Greetings from Portsmouth, NH,
Just as all of your Asia-Pacific Dashboard Digest newsletters come from the United States, it must sometimes feel as though many of our greatest privacy conundrums originate here in the States as well. From the innovation of Silicon Valley to the surveillance leader of the "Five Eyes," we seem to be good at pushing the privacy envelope.
The world is certainly watching the U.S. vs. Microsoft case, where Microsoft is battling with the U.S. government over whether it has to turn over data stored on servers on foreign soil upon the demand of a warrant. The issue has reached the U.S. Supreme Court, and Microsoft suddenly finds itself with friends in many corners of the globe, including New Zealand. NZ Privacy Commissioner John Edwards has now filed a brief with the Supreme Court, arguing that any requirement for Microsoft or any other organization to serve up data held in New Zealand would violate NZ law, and that there are already established mutual assistance agreements in place that would allow the U.S. to get such data legally. The European Union and Ireland have also filed briefs in the case, which will be heard sometime in 2018.

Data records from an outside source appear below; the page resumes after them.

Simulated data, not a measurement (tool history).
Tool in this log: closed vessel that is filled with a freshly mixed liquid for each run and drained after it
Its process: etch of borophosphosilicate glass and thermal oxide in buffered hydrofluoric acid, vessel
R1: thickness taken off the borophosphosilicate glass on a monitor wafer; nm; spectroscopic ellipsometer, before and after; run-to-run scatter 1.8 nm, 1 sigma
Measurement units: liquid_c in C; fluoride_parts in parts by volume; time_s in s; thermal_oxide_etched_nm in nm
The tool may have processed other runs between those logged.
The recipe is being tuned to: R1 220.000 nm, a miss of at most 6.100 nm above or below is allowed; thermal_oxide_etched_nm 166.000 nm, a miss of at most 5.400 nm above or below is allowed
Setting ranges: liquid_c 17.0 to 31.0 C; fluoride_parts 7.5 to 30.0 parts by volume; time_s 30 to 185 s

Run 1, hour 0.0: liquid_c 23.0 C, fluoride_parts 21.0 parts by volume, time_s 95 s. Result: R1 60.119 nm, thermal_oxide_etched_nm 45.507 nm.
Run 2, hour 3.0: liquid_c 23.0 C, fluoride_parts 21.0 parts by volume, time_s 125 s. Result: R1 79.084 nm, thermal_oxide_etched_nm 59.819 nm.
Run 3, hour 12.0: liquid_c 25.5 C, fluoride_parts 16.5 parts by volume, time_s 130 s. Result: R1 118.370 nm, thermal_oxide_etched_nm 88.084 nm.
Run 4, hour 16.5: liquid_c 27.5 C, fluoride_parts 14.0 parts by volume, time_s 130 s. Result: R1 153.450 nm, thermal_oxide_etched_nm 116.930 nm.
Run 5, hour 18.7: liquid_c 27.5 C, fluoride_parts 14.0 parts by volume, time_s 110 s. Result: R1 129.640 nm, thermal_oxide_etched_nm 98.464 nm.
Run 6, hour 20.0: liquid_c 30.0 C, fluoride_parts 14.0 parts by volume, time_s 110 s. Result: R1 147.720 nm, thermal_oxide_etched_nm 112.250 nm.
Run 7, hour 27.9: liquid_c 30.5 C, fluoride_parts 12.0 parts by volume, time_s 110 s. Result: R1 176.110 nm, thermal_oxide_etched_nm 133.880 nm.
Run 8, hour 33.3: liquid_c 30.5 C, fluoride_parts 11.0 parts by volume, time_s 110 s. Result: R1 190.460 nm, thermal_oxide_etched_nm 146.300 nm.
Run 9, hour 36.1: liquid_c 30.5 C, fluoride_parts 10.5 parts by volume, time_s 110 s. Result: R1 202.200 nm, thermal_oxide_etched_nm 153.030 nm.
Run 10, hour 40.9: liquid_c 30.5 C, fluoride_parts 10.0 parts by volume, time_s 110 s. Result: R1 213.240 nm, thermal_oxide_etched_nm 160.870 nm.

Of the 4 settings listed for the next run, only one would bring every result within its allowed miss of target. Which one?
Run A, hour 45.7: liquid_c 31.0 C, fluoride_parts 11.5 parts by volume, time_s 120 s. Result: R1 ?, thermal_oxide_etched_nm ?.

What strikes me about this is the great leveling power of the law, whether within a jurisdiction or around the globe. New Zealand's gross domestic product is $185 billion annually. Microsoft, alone, brings in $85 billion in revenue annually. NZ has 5.7 million people. Twenty-four of the U.S. states have more. However, New Zealand isn't just going to roll over and let the U.S. do whatever it likes with the personal data of its citizens, even the personal data of non-citizens that happens to reside on its shores.
Kudos to Edwards for making it clear New Zealand sees itself as a thought leader on the international privacy stage and participating in the global dialogue around how data should be treated as it crosses borders. The world will be watching this case for sure, from the EU to New Zealand and beyond.